Sunday, September 2, 2012

Wallace Neutrality... don't fight the Fed


Miles Kimball gave me some help on understanding Wallace Neutrality, which in turn might help me understand more where Stephen Williamson is coming from when he says QE is irrelevant. I asked Miles:
I'm not sure if I entirely understand the Wallace neutrality argument.
If I may paraphrase, does it mean something like... the Fed could buy a bunch of stocks on the NYSE, and they might be able to push their prices up (their dividend rates down). But if they did so, the price of these stocks would rise above their intrinsic value and profit-seeking agents would immediately take the opposite side of the trade, thereby pushing the purchased stocks' value back to their intrinsic value. So in order for the Fed to permanently increase stock prices above their intrinsic value, there must be some sort of "friction" that prevents profit-seeking agents from taking the other side of the trade. Is that what it means?
Miles:
Yes... You said it very well.
That's a relief. Sometimes I have troubles translating the somewhat Spockian language of formal economics into words that are more comfortable to me, that being the daily lingua of the marketplace, trading, and investing.

To further re-translate, I'd say the idea of Wallace Neutrality falls in the same boat as the old trader's adage... don't fight the Fed. If traders believe the Fed is all-powerful and too strong to trade against, then the Fed can effectively change assets prices above or below what they should otherwise be. If traders think they can fight the Fed, then the Fed can't change asset prices - traders will collectively take the other side of any Fed action, canceling out any Fed-induced price changes. What "friction" motivates traders to believe they can or can't fight the Fed?

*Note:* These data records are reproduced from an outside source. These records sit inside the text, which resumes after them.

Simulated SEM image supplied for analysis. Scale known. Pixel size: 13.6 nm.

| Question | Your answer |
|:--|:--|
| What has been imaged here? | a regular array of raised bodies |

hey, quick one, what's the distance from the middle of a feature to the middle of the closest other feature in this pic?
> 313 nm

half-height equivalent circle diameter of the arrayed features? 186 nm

Here is my older post on Stephen Williamson's QE irrelevance. The frictions I point to in that post are the Fed's size relative to other actors in asset markets and the Fed's ambivalence to profits/losses in a environment in which all other actors are hypersensitive to profits/losses. In other words... don't fight the Fed. It's massively big and doesn't care if it loses on the trade.

Brad DeLong had a comment on the idea of Wallace Neutrality here. Miles goes into the idea of Wallace Neutrality again here.